Meghan Houlihan is the renewable energy program director for the Northeast Sustainable Energy Association, based in Greenfield, Mass. She periodically abandons her desk job to work as a web editor aboard Greenpeace vessels.

Monday, 2 Feb 2004


Back in bucolic little Vermont — my homeland — I wouldn’t need an alarm clock to wake me at 6:00 in the morning. But I’m in Chile, I’m reminded, as my eyes struggle to open just in time to see Chilean people only slightly younger than I am returning from a night of revelry. The window of my cabana reveals the sun just beginning to peek out from behind the mountains, and I have a long day ahead.

A view of Meghan’s hotel in Puerto Aisen.

Before I explain how I came to be here, down in spectacular Puerto Aisen in Patagonia, I should, by way of introduction, describe a soccer game held several nights ago. A contingent of about 20 Greenpeace people came here early last week to get acquainted with the local community and begin dialogue about the Alumysa project, a series of hydroelectric dams and an aluminum plant proposed for this area. Brainchild of Noranda, a Canadian company that has left a trail of environmental destruction around the world, Alumysa would result in the flooding of more than 24,700 acres of ancient forest. The Alumysa smelter would produce approximately 1.5 million tons of gaseous and solid waste each year, including fluorides, cyanide, and arsenic. But as in many other parts of Chile, the economy here is quite poor, and the promise of jobs is difficult to resist.
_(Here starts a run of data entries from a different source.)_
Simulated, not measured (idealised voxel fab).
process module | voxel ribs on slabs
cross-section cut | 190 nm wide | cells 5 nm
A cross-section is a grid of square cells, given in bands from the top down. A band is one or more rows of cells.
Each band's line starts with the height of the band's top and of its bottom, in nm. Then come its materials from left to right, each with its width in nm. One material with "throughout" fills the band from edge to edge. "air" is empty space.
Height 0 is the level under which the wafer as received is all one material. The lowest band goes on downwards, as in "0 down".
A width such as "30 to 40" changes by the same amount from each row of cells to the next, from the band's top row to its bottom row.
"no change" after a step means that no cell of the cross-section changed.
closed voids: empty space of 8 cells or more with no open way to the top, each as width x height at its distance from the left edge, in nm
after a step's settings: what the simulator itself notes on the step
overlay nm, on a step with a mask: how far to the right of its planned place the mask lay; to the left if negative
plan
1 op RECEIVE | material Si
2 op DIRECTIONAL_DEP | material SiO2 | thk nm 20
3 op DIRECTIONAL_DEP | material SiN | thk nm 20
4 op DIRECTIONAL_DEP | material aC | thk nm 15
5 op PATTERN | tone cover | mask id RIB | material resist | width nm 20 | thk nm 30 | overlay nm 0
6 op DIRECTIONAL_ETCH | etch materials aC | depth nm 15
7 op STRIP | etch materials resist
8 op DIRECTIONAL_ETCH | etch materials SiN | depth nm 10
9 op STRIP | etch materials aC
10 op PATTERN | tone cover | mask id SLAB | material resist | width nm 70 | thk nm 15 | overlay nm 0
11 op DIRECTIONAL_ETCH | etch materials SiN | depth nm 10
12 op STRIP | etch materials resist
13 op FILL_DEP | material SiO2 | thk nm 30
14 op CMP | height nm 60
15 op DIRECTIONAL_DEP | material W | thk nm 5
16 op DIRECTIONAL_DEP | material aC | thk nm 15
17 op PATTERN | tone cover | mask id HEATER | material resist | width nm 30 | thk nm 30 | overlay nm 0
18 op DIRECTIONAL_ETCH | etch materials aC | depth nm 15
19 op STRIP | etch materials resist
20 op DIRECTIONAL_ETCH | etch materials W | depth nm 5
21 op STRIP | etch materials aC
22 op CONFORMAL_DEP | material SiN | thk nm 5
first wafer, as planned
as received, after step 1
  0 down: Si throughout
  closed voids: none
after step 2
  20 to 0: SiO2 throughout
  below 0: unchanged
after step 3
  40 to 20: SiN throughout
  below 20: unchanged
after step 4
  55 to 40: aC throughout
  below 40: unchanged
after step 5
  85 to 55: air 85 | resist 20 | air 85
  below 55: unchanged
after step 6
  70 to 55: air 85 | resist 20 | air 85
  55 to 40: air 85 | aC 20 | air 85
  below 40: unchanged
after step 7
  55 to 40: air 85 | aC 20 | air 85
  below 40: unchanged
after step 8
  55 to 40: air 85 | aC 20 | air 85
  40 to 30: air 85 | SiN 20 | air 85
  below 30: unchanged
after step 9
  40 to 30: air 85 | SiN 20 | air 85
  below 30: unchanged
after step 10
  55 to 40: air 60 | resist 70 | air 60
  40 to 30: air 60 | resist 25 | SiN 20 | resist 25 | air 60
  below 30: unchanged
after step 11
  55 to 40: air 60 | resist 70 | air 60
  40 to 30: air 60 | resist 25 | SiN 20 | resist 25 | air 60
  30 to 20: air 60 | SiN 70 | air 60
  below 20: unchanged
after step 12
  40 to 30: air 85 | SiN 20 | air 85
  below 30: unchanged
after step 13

So my Greenpeace colleagues, after meeting various community members and holding some soft demonstrations to generate discussion about Alumysa, found themselves challenged to a game of soccer by the local police. Now, Chileans take their soccer very seriously, and the young, energetic Greenpeace volunteers were no different. With great excitement they accepted, and the teams met one fateful evening for a mighty battle.

It was clear from the start that we were in deep trouble. The professional stripes of the police team uniforms stood in stark contrast to the grubby T-shirts donned by the Greenpeace contingent. The police team moved with the precision of a hawk approaching its prey, communicating in that unspoken way characteristic of longstanding relationships — and expert players. The Greenpeace team, tireless, enthusiastic, and with the grace of a dog wearing a blindfold, held its own, scoring five goals, despite the fact that the police team had brought in a professional goalie (“foul!” we cried). The final score? Five to 30, a defeat of epic proportions.

The lesson? Some losses are okay.

So now we await the arrival of the Greenpeace ship Arctic Sunrise at Chacabuco, a nearby port, where we will begin a tour to draw attention to the plight of Chile’s ancient forests. By this evening, I will be situated on the ship, where I will maintain a website to communicate to the public about our tour, and, of course, to keep you informed about other lessons learned during the week ahead.